Thanks for your kind comments. We are committed to making it in America no matter what. Also I appreciate the other details. We've been looking at some wood stove videos and see what you mean. FiAir might still speed the process, but that may not be an important requirement for most users.  Thanks again.

Ala


----------



## Alan Harris (Nov 27, 2012)

rdust said:


> As others have stated for an open fireplace or outdoor fire I could see it if people are burning unseasoned wood. The stove/insert crowd won't have much interest.
> 
> With that said the people who are frequent posters on this site are pretty fanatical about burning wood and heating our homes with it. Most of us probably aren't in your target market.
> 
> I'll also echo what WellSeasoned has stated it sure seems like a good way to blow hot embers around the house! In the age of the sue happy America it will surely need some warning labels.


 
Thanks for the comments. We're here to learn and you guys are helping us drink from a fire hose! As you say,  FiAir has demonstrated its appeal to the open fire and outdoor fire crowd...wood stove users may be another story.


----------



## firebroad (Nov 27, 2012)

I would have to say no.  Now, if you come up with an electronic firestarter that lights fires automatically, then you might have a customer here...otherwise, I'll stick to supercedars.


----------



## Alan Harris (Nov 27, 2012)

suprz said:


> I would consider buying one, at this point in my life, i am all about making my life simpler. if i can get my fire going faster whether it is my campfire, or the woodstove its all good with me. i appreciate you taking the extra time and consideration to make it in america even though it is more expensive.


 
Good to hear -- and any time or money spent is worth bringing mfg. back to America.  FiAir does simplify and speed the process of kindling, that we know for sure. What do you think is a reasonable retail price for such a product?  We've already set the price point, but would be interested in hearing your thoughts.  Thanks.

Alan


----------



## David Tackett (Nov 27, 2012)

I am sure there is a market somewhere for your product Alan.  I personally cannot think of any uses that I would have for it.  I wish you the best of luck on your product.  It looks very nice and well designed.


----------



## KaptJaq (Nov 27, 2012)

Noticing all the hot embers blowing towards the hand in the video I would think that you should add some form of metal tube to the business end that can be slid back into the unit when not in use...

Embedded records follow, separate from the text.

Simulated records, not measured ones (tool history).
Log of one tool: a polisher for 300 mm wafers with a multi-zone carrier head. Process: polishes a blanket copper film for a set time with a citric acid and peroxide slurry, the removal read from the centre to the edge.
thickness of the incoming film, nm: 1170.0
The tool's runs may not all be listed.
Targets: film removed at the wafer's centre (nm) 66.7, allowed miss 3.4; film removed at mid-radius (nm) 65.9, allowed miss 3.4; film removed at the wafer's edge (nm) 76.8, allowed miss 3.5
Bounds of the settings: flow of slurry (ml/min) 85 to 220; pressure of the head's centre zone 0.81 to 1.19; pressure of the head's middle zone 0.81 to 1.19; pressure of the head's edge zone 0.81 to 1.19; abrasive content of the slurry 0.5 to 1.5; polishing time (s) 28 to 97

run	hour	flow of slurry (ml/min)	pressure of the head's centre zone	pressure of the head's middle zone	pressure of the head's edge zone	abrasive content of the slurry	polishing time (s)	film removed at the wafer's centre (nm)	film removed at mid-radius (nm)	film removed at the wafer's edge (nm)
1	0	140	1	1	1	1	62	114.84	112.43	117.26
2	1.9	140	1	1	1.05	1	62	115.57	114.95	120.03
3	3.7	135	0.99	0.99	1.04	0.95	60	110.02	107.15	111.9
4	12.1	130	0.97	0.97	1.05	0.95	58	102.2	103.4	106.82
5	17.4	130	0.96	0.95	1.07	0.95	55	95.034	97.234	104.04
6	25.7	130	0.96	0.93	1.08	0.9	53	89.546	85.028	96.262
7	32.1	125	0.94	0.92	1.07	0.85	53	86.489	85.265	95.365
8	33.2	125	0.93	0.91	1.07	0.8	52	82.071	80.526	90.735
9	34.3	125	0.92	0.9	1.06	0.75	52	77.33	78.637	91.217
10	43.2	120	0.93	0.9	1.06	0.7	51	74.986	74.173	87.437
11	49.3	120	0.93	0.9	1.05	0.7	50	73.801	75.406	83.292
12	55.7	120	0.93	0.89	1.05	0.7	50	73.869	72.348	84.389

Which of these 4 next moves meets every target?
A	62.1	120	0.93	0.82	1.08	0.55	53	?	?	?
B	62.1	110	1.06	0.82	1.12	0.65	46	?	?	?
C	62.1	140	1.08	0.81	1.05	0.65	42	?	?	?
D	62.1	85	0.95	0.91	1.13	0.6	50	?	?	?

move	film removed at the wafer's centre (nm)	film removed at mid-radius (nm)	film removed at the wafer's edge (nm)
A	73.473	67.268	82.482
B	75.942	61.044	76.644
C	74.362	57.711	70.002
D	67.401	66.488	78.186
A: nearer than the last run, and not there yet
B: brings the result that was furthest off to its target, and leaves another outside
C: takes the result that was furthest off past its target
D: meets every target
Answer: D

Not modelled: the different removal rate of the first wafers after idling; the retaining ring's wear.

What is your price point?  Expensive (Brookstone catalog), Inexpensive (Target, etc.)?

I have no need at home and would not carry the extra weight when camping.

KaptJaq


----------



## Slow1 (Nov 27, 2012)

Outdoor use - perhaps I could see using it, but again most of the time I don't see the need.  In the house I wouldn't even blow the fire for the previously mentioned issues with ash being spread about.  Another factor to keep in mind for woodstove burners is that if you have a fire that is smoldering (the type that could most benefit from this sort of product) then it is likely smoking quite a bit - thus opening the door far enough to stick your hand in and use this device is likely to result in a fair amount of smoke spillage into the room.  If the draft is strong enough to keep the smoke in the stove (pulling in from the open door) then likely it is strong enough to fan the fire with the door closed or cracked as well.

You ask about what I'd be willing to pay for it - well... I suppose nothing really given my lack of a need, but if I were to give it to someone I suppose somewhere in the $15-20 range would be the high end assuming it is well made.  If it is cheap/light plastic that has that "about to fall apart any minute" feel then I wouldn't pay more than $5-10.  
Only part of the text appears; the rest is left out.